It was because of Boot Hill and that Bravery attribute that I began adopting a somewhat iconoclastic view of character stats. The five attributes, including Bravery, which affect combat include modifiers to a character's speed and/or accuracy with various weapons; the character's Bravery score may increase or decrease a character's speed and accuracy, for example.
Now here's the thing: the Bravery attribute score has a discrete, quantifiable impact on the character's performance in the game - it represents the character's cool under fire. But here was the kicker for me: should Bravery also affect how the character is played? For a long time I assumed, "Of course!" but the more I thought about it,, the more I realized that wasn't necessarily so.
Consider a player character who is a town marshal with a Coward Bravery rating and no Experience; maybe he got the job through a political connection, or maybe the townsfolk stuck the badge on him because no one else wanted it and he didn't have the guts to say no. Now a gang of bank robbers come to town, and it's the marshal's job to confront them. The conventional wisdom is, the character is a coward and should be played as such.
But here's the thing: there's nothing about the attribute itself mechancially which determines if or how the marshal will confront the robbers; the attribute modifiers only speak to what happens if he tries to fire his gun at them. The attribute and the modifiers influence how successful the character is in a particular task; they say nothing about when or how the character decides to attempt the task.
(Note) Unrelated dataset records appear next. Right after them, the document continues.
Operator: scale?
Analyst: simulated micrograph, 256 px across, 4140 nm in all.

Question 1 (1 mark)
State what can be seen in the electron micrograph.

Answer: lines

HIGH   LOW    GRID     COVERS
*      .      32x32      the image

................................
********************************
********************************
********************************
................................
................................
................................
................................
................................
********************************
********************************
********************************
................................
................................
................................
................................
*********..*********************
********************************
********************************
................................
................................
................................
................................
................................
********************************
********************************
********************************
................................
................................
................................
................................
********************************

So the marshal checks his six-shooters, grabs a double-barrel from the rack, and walks into the dusty Main Street to face-down the robbers. Now some gamers will cry foul here: "That's not roleplaying the character! He should be running for cover or something!" to which I say, malarkey. The marshal's hands shake like he has the palsy, sweat pours off his brow into his eyes, and his mouth is as dry as an arroyo in August so that when he shouts, "Throw up yer hands!" it comes out as little more than a hoarse whisper, and that is what is represented by the Bravery attribute modifiers, not the decision to confront the gang - that decision is solely the province of the player, who's decided that the reason the marshal accepted the badge in the first place is that he is determined to overcome his fear, no matter what it takes, and is roleplaying that aspect of his character.
In thinking this through, I came to a conclusion, one which seems to get under some gamers' skins: by treating character attributes as a nothing more than a rules interface and not a determinant of personality, roleplaying and character stats may be wholly independent of one another. Put another way, roleplay your character as you like, and let the stats take care of themselves.